Sometimes function is encapsulated in a moment. Back in the day Todd Goss had a solid gig guiding rock adventure courses for guests at the Green Valley Resort in Saint George, which in either of the few locales (Moe’s valley for convenience, the mountains to avoid the worst heat) involved some steep hiking, some easy scrambling, 5.3 toproping, and a gigantic zip line. Ideal for adventurous tourists with no climbing background. The rigging aspect was extensive, to say nothing of the gear hauling, as on public land nothing but the bolts stayed in place. For a brief time I was the chief rope monkey and hauler, which also involved reeling in clients who yarded too hard on the panic handle. We rigged them on runners long enough that grabbing the rope was not possible, but for psychological support Todd clipped a dead carabiner to length of rope and a wooden t-handle. The more reactic and acrophobic clients would do a closed-eyed pullup for the whole 400 foot line, which would leave them hanging in space 20 feet short of the ledge. I’d chuck them a biner on a 6mm line and haul them in like big fish. It was fun work and good exercise. Had M and I been able to better rebound from being booted by a very weird landlord, we might have been stuck in the most evil city in America for years.
In any case, my enduring memory from those days was Todd shucking his 50 pound Osprey Vertigo and unearthing a sheef of lockers and pulleys, and a 500 foot 10mm static line. Since then the Vertigo, with its padded wings, big wrap around zipper, and perfectly organic Osprey geometry has been the definitive panel loader in my mind, with gear intensive day trips like climbing the ideal application. So when Little Bear and I hit the jackpot at a local gear sale (see above) and found a thrashed Vertigo for free (!) I was beyond stoked.
The little details of the Vertigo are a delight. Heavy mesh on the back of the stash pocket. A generously pleated hanging bladder sleeve. A hydration hose port which goes through a 5″ tunnel in the top of the pack (a little on the small side for many modern valves, granted). A big #10 main zip with nickle-plated sliders. Front compression straps which buckle to the sides for maximum squeeze.
The straightjacket design of integrating stiff foam into each wing (red portion) is a fascinating design. Osprey claimed it thus: “The StraightJacket side panels achieve their maximum stiffness when they are perpendicular to your back. Conveniently, this is when the pack is at maximum capacity and needing maximum support. When the pack is relatively empty, the side panels are designed to fold over each other, like arms in a straightjacket, and lie flat against your back. In this mode, they show a high degree of flexibility.” This is true, but comes at a cost of weight and bulk, as well as crating abrasion point in the lower edges of the back panel (see below).

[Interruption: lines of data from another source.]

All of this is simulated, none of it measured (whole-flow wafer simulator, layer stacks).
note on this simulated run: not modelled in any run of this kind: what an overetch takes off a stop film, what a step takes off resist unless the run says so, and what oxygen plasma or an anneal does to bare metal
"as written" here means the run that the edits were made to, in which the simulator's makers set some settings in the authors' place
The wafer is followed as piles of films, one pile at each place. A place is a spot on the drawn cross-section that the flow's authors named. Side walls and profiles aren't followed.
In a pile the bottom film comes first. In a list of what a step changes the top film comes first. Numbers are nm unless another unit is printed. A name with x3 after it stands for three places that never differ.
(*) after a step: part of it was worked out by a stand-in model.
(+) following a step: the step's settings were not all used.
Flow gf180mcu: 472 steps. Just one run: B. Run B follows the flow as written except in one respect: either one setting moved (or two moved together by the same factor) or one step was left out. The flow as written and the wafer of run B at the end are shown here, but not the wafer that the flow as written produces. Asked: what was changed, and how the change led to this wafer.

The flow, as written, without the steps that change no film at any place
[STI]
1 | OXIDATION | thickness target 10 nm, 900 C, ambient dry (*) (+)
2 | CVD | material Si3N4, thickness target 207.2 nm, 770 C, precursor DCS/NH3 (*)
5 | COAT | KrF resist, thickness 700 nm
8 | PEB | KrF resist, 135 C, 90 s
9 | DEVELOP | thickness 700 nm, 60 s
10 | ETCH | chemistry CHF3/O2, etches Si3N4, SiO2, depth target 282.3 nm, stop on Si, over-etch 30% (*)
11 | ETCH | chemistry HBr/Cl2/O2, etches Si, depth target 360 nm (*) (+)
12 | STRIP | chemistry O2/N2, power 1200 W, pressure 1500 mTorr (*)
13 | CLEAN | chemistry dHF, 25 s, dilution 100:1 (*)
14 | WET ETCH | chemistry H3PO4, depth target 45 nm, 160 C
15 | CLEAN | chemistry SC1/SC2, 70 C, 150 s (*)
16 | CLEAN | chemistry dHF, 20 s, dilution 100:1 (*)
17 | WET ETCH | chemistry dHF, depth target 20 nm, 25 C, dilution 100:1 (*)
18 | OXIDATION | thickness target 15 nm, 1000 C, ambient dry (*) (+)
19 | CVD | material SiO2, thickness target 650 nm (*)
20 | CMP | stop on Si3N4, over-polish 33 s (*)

The suspension on the Vertigo is quintessential 00s, functionally similar but scaled down from the 90s Dana Design suspension. The frame sheet with single stay goes into a sleeve at the top of the pack, and swaps into the lumbar, with the hipbelt velcroing behind. The 1″ thick piece of cushy open cell foam slides in front of the framesheet. The major design issue here is the potential for long term abrasion. Dana managed this with insane reinforcement and a bunch of dense padding in the lumbar. The Vertigo had neither, and obviously the previous owner put plenty of miles into this pack even after the sleeve was starting to fail. I wanted to make this pack useable for me, so this is the number one issue that needs fixing.
The belt and straps on the Vertigo are perfect, mostly as good as these things get. The soft fabric against the user has a 1/8″ layer of soft foam laminated to it, with 3/8″ of medium-dense (3lb ?) EVA behind. I cut the straps off (following section) which allows us to see that even on an 18 year old pack with tons of use both foams are functionally new. The belt is a medium which is Osprey sizing is to this day perfect for me. The packs torso is also medium, which is way too short. This is modification issue #2.
The torso length issue is an easy fix; cut the straps off, cut the load lifters off, sew the first to the second. The total back length of the Vertigo in medium is 21.5″, the number I would’ve picked had I been building from scratch. The straps themselves are a bit short, an oddity peculiar to a lot of older packs. Workable, especially given the quality of the padding.
Making a functional suspension with support the whole length of the pack is considerably more difficult, in no small part due to the swaths of stiff foam in the wings. maneuvering the pack to get under foot makes for serious limitations. A single stay with a bit of foam in the back panel provides good load carriage and enough structure. I could get the top of the back panel under the machine, so sandwiched a layer of 1000D between the layers of fabric to create a stay pocket which doesn’t quite go to the top of the pack, to prevent abrasion. A small pocket, of double layer 1000D, on the bottom of the belt holds the stay in place when the belt is velcro’d to the pack. I was able to wiggle a layer of stiff 1/8″ foam into the existing sleeve, and then slide a pocket of 1000D over the bottom, stitching the whole lot to the sides. This got a bit ugly and was a pain to execute, but got the job done. I anticipate either hand stitching or gluing (more likely) the bottom of the 1000D sleeve to the exiting lumbar fabric for a cleaner look.
What will I do with this pack? I’m not entirely sure, but it was both a fun project and a cool addition to the functional gear museum (unlike the brick-heavy Chouinard axe, which will probably go the on the wall.